Ancillary services supplementing the hotel accommodation could be taxed at a reduced VAT rate - BFH ruling XI B 2/21

In Germany, services that involve only accommodation are subject to the reduced VAT rate of 7%. By contrast, breakfast, spa, and other supplies offered together with the accommodation have been subject to the standard tax rate until now, and the remuneration must be apportioned accordingly. This could be contrary to EU law. Germany’s Federal Fiscal Court (BFH) therefore granted a suspension of execution in such a case in its decision of 7 March 2022 (XI B 2/21).

Background: Is uniformity of supply being prioritised?

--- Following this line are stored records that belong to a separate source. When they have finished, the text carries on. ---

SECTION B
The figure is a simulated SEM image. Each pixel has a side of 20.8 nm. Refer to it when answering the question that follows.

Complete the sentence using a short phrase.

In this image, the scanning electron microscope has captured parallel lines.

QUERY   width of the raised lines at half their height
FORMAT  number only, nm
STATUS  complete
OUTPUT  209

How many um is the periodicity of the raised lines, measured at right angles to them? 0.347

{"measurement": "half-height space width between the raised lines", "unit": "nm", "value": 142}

Components of a single supply can be taxed differently - as the ECJ postulated in the cases Talacre Beach Caravan Sales Ltd. (6 July 2006, C-251/05) and Commission v. France (6 May 2010, C-94/09). Therefore, it appeared unobjectionable that the German legislature, in § 12 (2) No. 11 of the German VAT Code, applies the reduced VAT rate to the accommodation itself, but excludes other supplies supplementing the accommodation. The ECJ ruling in the Stadion Amsterdam CV case (18 January 2018, C-463/16), however, differs. Here, the ECJ ruled that in the case of two service elements that stand in relation to each other as main and ancillary services, the overall VAT rate is based on the main service. It was not permissible to apply two different VAT rates.

In 2021, the V. Senate of the BFH had already submitted a case to the ECJ for a preliminary ruling against this backdrop, a case also involving a single supply and in which the VAT Act stipulates different tax rates for the supply’s individual elements:  the VAT-exempt rental of a property pursuant to § 4 No. 12 Sentence 1 of the German VAT Code, in which operating equipment is excluded from the VAT exemption (26 May 2021, V R 22/20. Our web article on this ECJ submission can be found here).

Transferability to accommodation services

The question arises as to what this all means for accommodation services and the ancillary services directly serving the purpose of the accommodation that are excluded from the reduced VAT rate. Now, finally, the BFH was able to deal with such a case. The case involved a hotel that offered breakfast and access to the hotel's own spa area along with the accommodation and wanted to tax this service package as a whole at the reduced VAT rate. The BFH’s XI. Senate suspended the execution here because it seriously doubted whether the allocation requirement of § 12 para. 2 no. 11 p. 2 of the German VAT Code (UStG) was compatible with EU law with regard to the ECJ decision "Stadion Amsterdam". In doing so, it endorsed the ECJ submission of the V. Senate.

The ECJ's decision is eagerly awaited and could force the German legislature to revise how it deals with both accommodation sales and the rental of real estate with operating facilities. Even if the ECJ concludes, as it did in the Stadion Amsterdam case, that elements of a single supply cannot be taxed differently, each individual case would still have to be examined carefully to determine whether a single supply actually exists because not everything that is billed together automatically meets the requirements of a single supply. If this is not the case, there should be no obstacles to applying different tax rates.

Keep tax assessments open

Taxable persons who provide single supplies, the elements of which would be taxed differently on their own, should (continue to) keep the corresponding tax assessments open if a different VAT treatment than the previous one would be more favourable for them. Given the new BFH ruling, this applies in particular to hotel operators, as considerable tax relief can be expected here.